The Reinvention of Edison Thomas by Jacqueline Houtman
Publisher: Front Street, An Imprint of Boyds Mills Press, Inc
Genre: Contemporary, Inspirational
Age Recommendation: 12+
Length: Full Length (189 pgs)
Rating: 4.5 suns
Reviewed by Orchid
Science geek Eddy Thomas can invent useful devices to do anything, except solve his bully problem. Eddy Thomas can read a college physics book, but he can’t read the emotions on the faces of his classmates at Drayton Middle School. He can spend hours tinkering with an invention, but he can’t stand more than a few minutes in a noisy crowd, like the crowd at the science fair, which Eddy fails to win. When the local school crossing guard is laid off, Eddy is haunted by thoughts of the potentially disastrous consequences and invents a traffic-calming device, using parts he has scavenged from discarded machines. Eddy also discovers new friends, who appreciate his abilities and respect his unique view of the world. By trusting his real friends, Eddy uses his talents to help others and rethinks his purely mechanical definition of success.

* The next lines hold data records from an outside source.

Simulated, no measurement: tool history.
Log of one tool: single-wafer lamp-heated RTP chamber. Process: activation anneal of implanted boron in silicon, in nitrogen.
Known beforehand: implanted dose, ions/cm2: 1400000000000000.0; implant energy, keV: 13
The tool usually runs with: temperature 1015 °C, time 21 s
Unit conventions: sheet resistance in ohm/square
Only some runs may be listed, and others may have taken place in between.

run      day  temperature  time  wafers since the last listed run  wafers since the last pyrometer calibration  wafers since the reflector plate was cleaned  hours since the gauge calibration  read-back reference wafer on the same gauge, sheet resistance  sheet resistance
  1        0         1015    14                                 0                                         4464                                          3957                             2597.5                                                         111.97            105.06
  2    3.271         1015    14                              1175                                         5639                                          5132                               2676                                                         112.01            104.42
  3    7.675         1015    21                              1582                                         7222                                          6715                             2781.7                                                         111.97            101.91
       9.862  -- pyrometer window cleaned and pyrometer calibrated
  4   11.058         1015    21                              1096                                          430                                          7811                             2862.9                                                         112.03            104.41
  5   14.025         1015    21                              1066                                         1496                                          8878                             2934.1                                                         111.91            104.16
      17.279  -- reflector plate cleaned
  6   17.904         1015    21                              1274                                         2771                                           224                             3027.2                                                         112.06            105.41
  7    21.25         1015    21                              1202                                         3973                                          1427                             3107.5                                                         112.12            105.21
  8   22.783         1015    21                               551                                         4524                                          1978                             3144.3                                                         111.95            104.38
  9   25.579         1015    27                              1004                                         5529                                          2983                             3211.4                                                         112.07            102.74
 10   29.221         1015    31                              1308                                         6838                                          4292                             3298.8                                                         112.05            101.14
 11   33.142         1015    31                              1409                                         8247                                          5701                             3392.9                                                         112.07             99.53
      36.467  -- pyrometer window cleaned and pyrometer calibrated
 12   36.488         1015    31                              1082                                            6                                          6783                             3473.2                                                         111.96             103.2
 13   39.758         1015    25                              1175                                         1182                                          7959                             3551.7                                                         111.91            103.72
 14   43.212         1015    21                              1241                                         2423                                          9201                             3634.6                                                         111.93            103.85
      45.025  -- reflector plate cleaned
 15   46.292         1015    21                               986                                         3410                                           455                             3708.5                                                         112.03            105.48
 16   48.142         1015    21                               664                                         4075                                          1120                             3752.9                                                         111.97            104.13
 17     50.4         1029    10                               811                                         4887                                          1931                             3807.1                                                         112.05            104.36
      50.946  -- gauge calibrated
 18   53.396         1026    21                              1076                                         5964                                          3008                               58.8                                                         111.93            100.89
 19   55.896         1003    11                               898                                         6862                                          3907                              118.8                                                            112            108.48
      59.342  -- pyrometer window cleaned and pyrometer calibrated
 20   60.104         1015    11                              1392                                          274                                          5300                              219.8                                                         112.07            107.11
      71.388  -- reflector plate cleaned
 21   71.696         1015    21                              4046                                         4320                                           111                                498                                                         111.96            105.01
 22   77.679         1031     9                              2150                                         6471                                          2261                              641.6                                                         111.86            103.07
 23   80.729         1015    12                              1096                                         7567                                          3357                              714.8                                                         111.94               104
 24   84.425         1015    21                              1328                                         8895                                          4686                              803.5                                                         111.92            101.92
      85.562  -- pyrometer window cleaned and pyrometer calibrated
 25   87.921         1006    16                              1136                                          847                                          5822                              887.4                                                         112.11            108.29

Eddy Thomas, is an only child and a genius. Named after Thomas Edison, he prefers to be called Eddy. His mind is full of facts, figures and inventions waiting for him to find the time to take them from thoughts to reality. He leads a lonely life without any real friends. Even his parents don’t really understand how his mind works.
Eddy has problems interacting with people. He doesn’t like to be touched, and is overwhelmed by crowds and loud noises. He consistently misunderstands comments made by others, and either doesn’t reply, or says the wrong thing. To his peers this attitude makes it appear he thinks himself superior. Eddy lives so much inside his own mind that he is totally unaware how others laugh and make fun of him.
Mitch is his only friend. They met at kindergarten and have gone through school together, but has Mitch changed now they are in Middle School? Why do things always go wrong when Mitch is around? Eddy’s faith in himself is shaken when he doesn’t get first prize at the school’s science fair. Even worse, someone stuck a sign on his back and people laughed at him when he went on stage to receive his third place certificate.
His experience at the science fair makes him aware of how see him. This makes him mistrust those who genuinely offer him friendship.
The crossing patrol man leaves and is not replaced. Eddy decides something needs to be done to make the crossing safe from speeding cars and his inventive mind gets to work. His invention proves he can put others before himself and Eddy suddenly finds himself with friends. Or are they really friends? Why would they want to help someone like him?
The Reinvention of Edison Thomas gives an insight into an intelligent child who has difficulty interacting socially with others. That doesn’t mean it preaches to the reader – it doesn’t. The story is in Eddy’s head shows how he logically goes from one point to another.
Despite his introversion Eddy is a likeable character, totally unable to see how others tease him. He just doesn’t understand their jokes and sarcasm. He thinks others work things out the same way he does, and can’t believe they just do things without due thought or having a schedule to follow.
I liked reading this book. Although not a page turner, it had that something that kept me coming back until I reached the end. Those readers with an interest in science will find something to pique their interest, but if you’re not a science fanatic, don’t worry – the facts aren’t force fed to you. The book has an inspirational touch to it and would make a pleasant read for anyone over the age of twelve.